Hertfordshire Climate Change and Sustainability Partnership

The Hertfordshire Leaders Group, attended by all council leaders, agreed to establish the Hertfordshire Climate Change and Sustainability Partnership (HCCSP) in January 2020. HCCSP’s aim is to share information, coordinate and influence solutions, and bring forward proposals for key interventions around climate change and sustainability across Hertfordshire.


The context

HCCSP has a strategic remit and its mission is to be the lead partnership organisation for Hertfordshire’s local authorities and the Hertfordshire Local Enterprise Partnership (Herts LEP) to collaborate and develop joint work programmes on environmental, climate change and wider sustainability issues.

The challenge

Working in a two-tier local authority area involves respecting individual council strategies and plans, whilst striving to collaborate as widely as possible. A significant challenge is managing expectations, identifying relevant issues for partners and matching proposals to available resources for schemes to be implemented across individual local authority boundaries where applicable.

The solution

The solution was to form a partnership across Hertfordshire, with membership from the County Council, all 10 districts and the Herts LEP. This proposal received unanimous support and resulted in the establishment of the HCCSP, with representation at leader or executive member level.

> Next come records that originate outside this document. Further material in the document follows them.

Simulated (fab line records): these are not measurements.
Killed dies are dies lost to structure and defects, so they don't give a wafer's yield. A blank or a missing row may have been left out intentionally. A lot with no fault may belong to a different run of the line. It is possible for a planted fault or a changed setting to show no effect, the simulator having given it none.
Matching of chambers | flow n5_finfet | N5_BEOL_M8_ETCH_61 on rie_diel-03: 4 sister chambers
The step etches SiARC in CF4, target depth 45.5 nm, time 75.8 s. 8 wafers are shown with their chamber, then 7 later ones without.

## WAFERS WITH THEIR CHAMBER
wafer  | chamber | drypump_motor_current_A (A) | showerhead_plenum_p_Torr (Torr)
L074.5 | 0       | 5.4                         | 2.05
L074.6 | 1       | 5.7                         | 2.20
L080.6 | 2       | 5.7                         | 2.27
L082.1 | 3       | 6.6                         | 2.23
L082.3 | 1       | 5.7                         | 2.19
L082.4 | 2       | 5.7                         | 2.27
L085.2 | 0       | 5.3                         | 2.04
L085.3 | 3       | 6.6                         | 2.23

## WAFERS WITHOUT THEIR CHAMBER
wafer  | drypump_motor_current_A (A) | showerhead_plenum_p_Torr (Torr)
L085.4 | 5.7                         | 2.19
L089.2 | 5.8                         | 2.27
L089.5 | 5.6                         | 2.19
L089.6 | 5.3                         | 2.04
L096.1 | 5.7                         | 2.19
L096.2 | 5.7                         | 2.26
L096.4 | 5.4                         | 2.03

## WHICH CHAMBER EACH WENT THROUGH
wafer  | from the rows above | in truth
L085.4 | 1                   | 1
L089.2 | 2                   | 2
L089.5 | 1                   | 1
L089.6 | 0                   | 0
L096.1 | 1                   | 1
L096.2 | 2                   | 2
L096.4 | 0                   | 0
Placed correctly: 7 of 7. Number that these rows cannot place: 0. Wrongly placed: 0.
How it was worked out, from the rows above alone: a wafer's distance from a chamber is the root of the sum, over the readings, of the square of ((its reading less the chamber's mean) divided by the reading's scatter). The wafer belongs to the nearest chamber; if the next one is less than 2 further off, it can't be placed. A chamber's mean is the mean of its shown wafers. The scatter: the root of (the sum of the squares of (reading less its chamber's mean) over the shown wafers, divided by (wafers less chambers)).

HCCSP takes a collaborative approach to tackling wider issues which are beyond the scope or direct control of individual authorities, to meet targets related to climate change including meaningful carbon reduction. Four initial priorities and joint Strategic Action Plans have been drafted to tackle specific countywide issues:

Water

The Strategic Water Action Plan was prepared with engagement from water companies, the Environment Agency and lead local flood authority. The plan was approved by HCCSP in January, subject to consultation with strategic planning groups across the county.

Key features:

  • optimise use of building regulations
  • improve consultation and engagement with water companies and the Environment Agency on local plans
  • improve consistency on planning policy
  • behavioural change campaigns

Biodiversity

HCCSP agreed to a countywide biodiversity baseline to enable identification of opportunities for biodiversity improvement and to develop an evidence base for biodiversity net-gains. The draft Biodiversity Strategic Action Plan was presented to the Partnership in March and received agreement in principle.

Key features:

  • countywide approach to biodiversity net gain
  • countywide map of opportunities
  • influencing policy at local level
  • education and awareness raising

Carbon Reduction

This plan is in development and focuses on securing a consistent approach to monitoring and reporting carbon emissions, improved training for local authority staff and members, identifying opportunities to reduce local authority emissions, and emissions more broadly.

Transport

This plan is in the development stages and will align with the delivery of current policies and policy change options in areas including electric vehicles, taxi licensing and co-ordinated long-term behaviour change campaigns.

The impact

The Partnership has made considerable impact in a short space of time, increasing the collaboration of partners and enabling a greater sharing of opportunities through joint work. Officers have established a network of peers, which has proved invaluable, and the workstreams have fostered stronger relationships with colleagues in other service areas to work on realising the ambitions. Virtual HCCSP meetings have enabled cost savings, increased participation and reduced carbon emissions.

How is the new approach being sustained?

HCCSP was set up with agreed terms of reference and a Hertfordshire Sustainability Officers Group (HSOG) was established to support action planning and implementation. The key themes have specific action plans attached to them that were developed by officer subgroups, with a local authority officer as lead and who is responsible for setting up meetings and ensuring buy-in and ownership of the plans.

The Partnership and HSOG meet every six weeks. Both groups have good attendance from all partners and the subgroup leads also meet six-weekly. HCCSP is jointly funded by all members, with significant joint expenditure reviewed case by case, and it has employed a dedicated coordinator to facilitate its work.

Community engagement events are planned for this year, including a Hertfordshire COP26 event and there is ongoing focus on identifying funding opportunities and sharing best practice.

Lessons learned

The key lesson has been managing expectations. All partners are keen to deliver plans and implement actions within them. However resources need to be proportionate to the level of action desired. Many officers are supporting the Partnership in addition to undertaking their substantive roles – as with all things climate change and sustainability related, we need to move to a position whereby this becomes part of the day job.

Through HCCSP, all partners must look more widely at a strategic level where opportunities and learning for the whole county can be achieved. Annual review meetings with each member and lead officer have been undertaken and recommendations from a resulting report have been agreed by members.